Create files
Handling files in ETL.NET involves manipulating streams of payloads implementing the interface IFileValue
. But how to actually create these payloads from nothing if they are not taken from any file source?
One file
One file with no specific format
The first way to create a file, is to create a file with a content with no specific or known format. In this situation, the principle is to create an instance of FileValueWriter
using FileValueWriter.Create
static method. FileValueWriter
implements IFileValue
and that wraps nearly every method of StreamWriter
. Note: all these methods return the current instance so that they can be called in a fluent way.
Before this, the stream must be aggregated for it to issue lists of rows instead of single rows. To change a stream into a single stream event (ISingleStream
) the operator ToList
can be used.
var streamOfFile = streamOfRows
.ToList("aggregate all rows")
.Select("create file", rows => FileValueWriter
.Create("fileExport.txt")
.WriteLine("this content has no specific format")
.Write(String.Join(", ", rows.Select(row => row.Name).ToList())));
One file in CSV or Excel format
In many occasions, writing a file will consist in creating an excel file, or a csv file with fixed width or delimited columns
File creation extensions Paillave.EtlNet.TextFile
or Paillave.EtlNet.ExcelFile
can change a stream into a IFileValue
instance out of the box.
var streamOfFile = streamOfRows
.Select("create row to save", i => new { i.Index, i.Name })
.ToTextFileValue("save into csv file", "fileExport.csv", FlatFileDefinition.Create(i => new
{
Index = i.ToNumberColumn<int>("Idx", "."),
Name = i.ToColumn("Title")
}).IsColumnSeparated(','));
Many files
Many files with no specific format
The way to create several files in a single process is to use the GroupBy
operator.
The first way to use it is only possible if FileValueWriter
is used. This way to use GroupBy
is to simply give the grouping key/keys. This way, the operator will issue one event per group containing the list of values contained in the group.

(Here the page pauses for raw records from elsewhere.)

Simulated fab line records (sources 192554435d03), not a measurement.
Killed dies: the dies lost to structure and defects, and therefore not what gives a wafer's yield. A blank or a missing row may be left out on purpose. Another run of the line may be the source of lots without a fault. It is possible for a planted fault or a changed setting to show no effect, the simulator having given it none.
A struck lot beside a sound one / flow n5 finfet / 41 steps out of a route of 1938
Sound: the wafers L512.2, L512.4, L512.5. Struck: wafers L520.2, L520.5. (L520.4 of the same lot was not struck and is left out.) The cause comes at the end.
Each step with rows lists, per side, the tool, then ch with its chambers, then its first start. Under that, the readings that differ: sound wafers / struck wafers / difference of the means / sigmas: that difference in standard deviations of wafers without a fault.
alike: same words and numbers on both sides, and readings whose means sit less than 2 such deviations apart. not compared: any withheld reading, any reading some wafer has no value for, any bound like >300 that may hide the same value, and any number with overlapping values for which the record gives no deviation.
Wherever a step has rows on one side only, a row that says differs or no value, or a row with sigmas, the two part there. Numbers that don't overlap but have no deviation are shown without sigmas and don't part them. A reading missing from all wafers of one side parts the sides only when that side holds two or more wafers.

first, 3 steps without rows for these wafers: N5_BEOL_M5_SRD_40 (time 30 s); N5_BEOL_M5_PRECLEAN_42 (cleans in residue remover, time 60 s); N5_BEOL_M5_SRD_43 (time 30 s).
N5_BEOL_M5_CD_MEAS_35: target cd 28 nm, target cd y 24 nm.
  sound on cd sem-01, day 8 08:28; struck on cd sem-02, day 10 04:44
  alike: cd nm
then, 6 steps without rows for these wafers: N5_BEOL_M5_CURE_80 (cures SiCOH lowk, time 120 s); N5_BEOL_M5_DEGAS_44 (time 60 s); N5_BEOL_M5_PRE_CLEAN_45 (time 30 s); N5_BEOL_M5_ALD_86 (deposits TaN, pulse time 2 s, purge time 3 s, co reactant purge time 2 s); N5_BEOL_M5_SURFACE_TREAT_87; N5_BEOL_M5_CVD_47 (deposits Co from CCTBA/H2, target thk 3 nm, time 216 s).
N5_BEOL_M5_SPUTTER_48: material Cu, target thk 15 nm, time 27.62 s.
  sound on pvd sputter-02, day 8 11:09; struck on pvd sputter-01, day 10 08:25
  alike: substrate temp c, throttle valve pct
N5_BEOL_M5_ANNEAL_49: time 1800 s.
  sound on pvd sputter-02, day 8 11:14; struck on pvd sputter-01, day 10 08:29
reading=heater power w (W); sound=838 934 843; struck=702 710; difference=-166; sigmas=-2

var streamOfFile = streamOfRows
.GroupBy("group rows", i => i.CategoryId)
// can also be written this way to permit several grouping keys:
// .GroupBy("group rows", i => new { i.CategoryId })
.Select("create file", rows => FileValueWriter
.Create($"otherFileExport{rows.FirstValue.CategoryId}.txt")
.WriteLine($"here is the list of indexes in the category {rows.FirstValue.CategoryId}")
.Write(String.Join(", ", rows.Aggregation.Select(row => row.Name).ToList())));
The other way is to use the GroupBy
operator by giving a subprocess along with the grouping key. The subprocess is the definition of a process from a stream that will issue every event belonging to the group. With the substream, the GroupBy
operator will give the first element of the group as it is very likely to be useful to create the file name. To achieve the same than what is above, it is just necessary to reproduce the pattern described higher within the subprocess:
var streamOfFile = streamOfRows
.GroupBy("process per group", i => i.CategoryId, (subStream, firstRow) => subStream
.ToList("aggregate all rows")
.Select("create file", rows => FileValueWriter
.Create($"fileExport{firstRow?.CategoryId}.txt")
.WriteLine($"here is the list of indexes in the category {firstRow?.CategoryId}")
.Write(String.Join(", ", rows.Select(row => row.Name).ToList()))));
Many files in CSV or Excel format
Defining a subprocess like shown in the example right above is the only way to go to produce several files by using Paillave.EtlNet.TextFile
or Paillave.EtlNet.ExcelFile
extensions:
var streamOfFile = streamOfRows
.GroupBy("process per group", i => i.CategoryId, (subStream, firstRow) => subStream
.Select("create row to save", i => new { i.Index, i.Name })
.ToTextFileValue(
"save into csv file",
$"fileExport{firstRow?.CategoryId}.csv",
FlatFileDefinition.Create(i => new
{
Index = i.ToNumberColumn<int>("Idx", "."),
Name = i.ToColumn("Title")
})));
important
Keep in mind that the given first row will be null when called to evaluate the execution plan by the runtime. Therefore, ensure that no null exception is raised when using it. Of course, during the actual process, it will never be null.